Energy Decomposition along Reaction Coordinate and Energy Weighted Reactive Flux: 1. Theory

TL;DR

This paper introduces a theoretical framework for energy decomposition along reaction coordinates, linking potential energy, free energy, and reactive flux, aiding in identifying reaction pathways.

Contribution

It presents a novel energy decomposition scheme along reaction coordinates and explores reactive flux weighted by potential energy in collective variable space.

Findings

Decomposed energy relates closely to free energy along the reaction coordinate.

Proposed free energy analogue in collective variable space.

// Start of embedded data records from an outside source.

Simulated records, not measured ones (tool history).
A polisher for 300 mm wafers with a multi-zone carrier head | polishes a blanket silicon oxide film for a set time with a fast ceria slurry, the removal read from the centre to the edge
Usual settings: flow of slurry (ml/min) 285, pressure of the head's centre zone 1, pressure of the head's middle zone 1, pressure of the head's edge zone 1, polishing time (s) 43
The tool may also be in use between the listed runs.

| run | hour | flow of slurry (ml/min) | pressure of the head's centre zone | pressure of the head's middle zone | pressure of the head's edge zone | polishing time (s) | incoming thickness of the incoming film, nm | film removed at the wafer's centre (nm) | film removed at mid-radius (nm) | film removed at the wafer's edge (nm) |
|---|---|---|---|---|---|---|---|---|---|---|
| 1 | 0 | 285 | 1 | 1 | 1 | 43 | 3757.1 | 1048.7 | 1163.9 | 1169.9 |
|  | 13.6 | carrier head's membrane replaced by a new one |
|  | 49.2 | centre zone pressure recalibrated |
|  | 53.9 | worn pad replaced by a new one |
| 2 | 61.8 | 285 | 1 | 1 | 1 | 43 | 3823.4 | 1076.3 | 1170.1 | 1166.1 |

Directional derivative helps identify reaction coordinate and minimum free energy path.

Abstract

A theoretical framework is proposed for an energy decomposition scheme along the reaction coordinate, in which the ensemble average of the potential energy weighted with reactive flux intensity is decomposed into energy components at the per-coordinate level. The decomposed energy quantity is demonstrated to be closely related to the free energy along the reaction coordinate and its connection to the emergent potential energy is provided. We also explore the property of the reactive flux weighted by the potential energy in the subspace of collective variables. A free energy analogue is then proposed in the subspace of collective variables and the directional derivative of this free energy analogue in the direction of the reactive flux is shown to be useful in the identification of the reaction coordinate and the minimum free energy path.